Hamish McKeich is one of the unsung heroes of New Zealand music. He's a tall, wild-haired man with a baton, whose expertise with Kiwi contemporary has seen him presiding over a host of first performances with ensembles like stroma and 175 East.
McKeich is also the man the New Zealand Symphony Orchestra has called on for this year's annual Made in New Zealand concert. Next Saturday's event marks the fourth time McKeich has taken this assignment on, conducting three major works by Lyell Cresswell, Gillian Whitehead and Chris Cree Brown in an programme titled Wonderland.
Many Aucklanders will be particularly keen to hear Helen Medlyn reprise her authoritative performance of Whitehead's Alice, premiered by the Auckland Philharmonia Orchestra in 2003.
McKeich started his career as a bassoonist, securing the principal's job with Sydney Symphony Orchestra at the age of 19. His initiation into the absorbing world of contemporary music came when some works by the Greek composer Iannis Xenakis were put in front of him.
"This was music that didn't follow any traditional forms," he says. "Yet these wonderful sounds gave the impression of having a really solid structure, even if you didn't exactly know what was going on in the piece."
These words are very much in line with McKeich's philosophy as a conductor, "working with the musicians, from the smallest sections to the general span of the work" until the audience is aware of what the composer is striving to do.

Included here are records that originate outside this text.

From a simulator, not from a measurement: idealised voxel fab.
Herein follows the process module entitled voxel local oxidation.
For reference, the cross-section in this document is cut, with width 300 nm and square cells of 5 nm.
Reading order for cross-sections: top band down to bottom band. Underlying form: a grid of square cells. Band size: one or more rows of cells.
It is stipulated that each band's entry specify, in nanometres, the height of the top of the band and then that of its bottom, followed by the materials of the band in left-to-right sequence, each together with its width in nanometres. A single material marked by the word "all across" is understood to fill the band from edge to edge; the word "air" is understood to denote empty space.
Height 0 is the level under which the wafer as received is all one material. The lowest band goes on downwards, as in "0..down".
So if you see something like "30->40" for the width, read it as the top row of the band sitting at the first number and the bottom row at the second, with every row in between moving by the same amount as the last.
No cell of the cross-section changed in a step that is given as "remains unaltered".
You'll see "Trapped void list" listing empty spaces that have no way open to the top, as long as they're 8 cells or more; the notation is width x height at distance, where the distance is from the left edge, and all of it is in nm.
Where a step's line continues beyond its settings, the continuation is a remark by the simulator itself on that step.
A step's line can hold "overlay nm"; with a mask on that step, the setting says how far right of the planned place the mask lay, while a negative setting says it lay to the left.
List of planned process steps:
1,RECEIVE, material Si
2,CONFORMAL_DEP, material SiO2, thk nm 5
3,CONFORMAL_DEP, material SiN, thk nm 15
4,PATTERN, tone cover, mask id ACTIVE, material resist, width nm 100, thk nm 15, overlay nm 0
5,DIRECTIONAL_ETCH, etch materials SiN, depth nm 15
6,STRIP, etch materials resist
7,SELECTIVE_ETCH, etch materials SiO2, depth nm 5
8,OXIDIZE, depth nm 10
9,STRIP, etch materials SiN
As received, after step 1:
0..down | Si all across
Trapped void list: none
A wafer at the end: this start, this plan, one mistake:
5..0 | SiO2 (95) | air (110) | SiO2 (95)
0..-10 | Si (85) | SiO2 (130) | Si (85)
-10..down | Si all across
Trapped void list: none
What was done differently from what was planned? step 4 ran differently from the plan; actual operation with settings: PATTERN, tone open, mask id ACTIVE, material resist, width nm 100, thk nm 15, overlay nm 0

He has fond memories of his three previous Made in New Zealand concerts, particularly last year's when Stephen De Pledge was soloist in Lyell Cresswell's new Piano Concerto.
McKeich talks of "the incredible tension and release of Cresswell's writing, in which silence is juxtaposed so effectively with the stronger stuff".
This year, the same composer's Concerto for Orchestra and String Quartet, featuring the New Zealand String Quartet, "is closer to the Baroque concerto grosso than the traditional 19th century concerto.
"It has such energy," McKeich enthuses. "It's so busy, with so many notes going through it, especially in the furioso sections."
Yet the word "serenity" also comes up in our conversation, "and a real sense of various motifs being pursued through the work". He is looking forward to a recording session next month, which means this piece will eventually appear on a second Naxos CD of Cresswell's music, alongside last year's Piano Concerto.
It has been a thrill for him working with Helen Medlyn in Alice, as she sings Fleur Adcock's evocation of a post-colonial past against Gillian Whitehead's shimmering soundscapes, but presenting Chris Cree Brown's Celestial Bodies has him vehemently standing up for the Christchurch composer as "one of our most under-appreciated".
"His works have an incredible sense of their own space and time," he explains. The 10-movement Celestial Bodies, premiered at the 2005 Christchurch Arts Festival, combines orchestra and electronic sound, which McKeich feels "has been created very much in terms of the piece as a whole. It's very subtle and often imitates the orchestral instruments."
As it happens, before McKeich takes to our town hall podium, he will have conducted an enterprising concert in which Christchurch Symphony Orchestra tackles the music of The Adults.
This trio of Shayne Carter, Jon Toogood and Julia Deans tempts one to use the term supergroup. McKeich agrees. He has added even more high-flying talent, having the songs scored by four different composers, including Aucklanders Claire Cowan and Stephen Small.
He likes "to mix up the arrangements a little," he admits. "There are 14 fairly disparate songs and each arranger will bring his or her own sound and colours to them."